Thursday, October 21, 2010

faith

If things in the blog havent been making sense I apologize. I have been on a emotional rollarcoaster of highs and lows this week and spent most of my time laying in bed trying hard not to fall apart. K and C have been trying really hard to get me to cry and i wont do it. I cant set my self up to be vulnerable. I dont want to be broken any more. C has been trying to get me to talk about it because she knows me and she knows that bottling shit up isnt going to be good but there was no chance in hell I was going to talk anything through this weekend. This weekend I just needed space.

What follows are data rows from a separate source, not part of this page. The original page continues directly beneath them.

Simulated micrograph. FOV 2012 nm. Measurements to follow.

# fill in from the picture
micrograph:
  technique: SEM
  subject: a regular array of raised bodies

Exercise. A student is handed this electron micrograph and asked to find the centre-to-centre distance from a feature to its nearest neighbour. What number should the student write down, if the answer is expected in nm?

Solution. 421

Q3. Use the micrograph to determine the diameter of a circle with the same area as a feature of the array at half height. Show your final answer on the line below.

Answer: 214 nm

Now you might be asking what happened and now that it has been released by the press and offically hit facebook I feel as though anything I say now wont hurt. On friday my mom called to inform me that my high school basketball coach was being indited for rape. Yes you read that right. RAPE! nine years after the alledged incident happened this girl is now pressing charges. Now Im all for standing up and admitting that this happened to you but I just dont believe it. I know my coach both on and off the floor. He is a good man, a good father, and a good role model. It just doesnt make sense. It makes me angry. Angry at him, angry at her. I just dont know exactly what to do. I know I support my coach, I have to. He supported us for all those years and never asked for anything in return. Coach always knew when I was upset and there were many times where I felt like he knew that I wasnt as perfect as the picture I painted for everyone. Almost like he saw me when I felt lost and broke. Now dont get me wrong, he and I fought like cats and dogs most days and there was one day for sure that he sent me home from a game in tears and I swore i wouldnt speak to him. That lasted a practice untill he made me smile and apologized. At the end of a five year love hate relationship, I left that gym feeling exactly how I felt coming in. I accomplished something, I played JV when I was in eighth grade and I was more than just someone on the bench when I played varsity. All I wanted to do was play for coach and having the chance to play for him for five years was an adventure that I wouldnt trade for the world.

And now he is in a lot of trouble and I dont know what to do. I was angry and sad, now Im just lost and confused. There has been an overwhelming amount of support for him on facebook but the news media is ripping him a new one. This has consumed every free minute of my brain since friday. Every free throw, suicide drill, and anything else basketball related all I could think about was him. By the end of the weekend I was questioning everything and it wasnt until monday that I realized that I didnt need to over analyze it I knew how I felt. So right now there is nothing I can do but hope that everything ends in his favor and that its all a bunch of bullshit. And if he is convicted I dont know what I will do or how Ill react but I will conquer that bridge when I get there.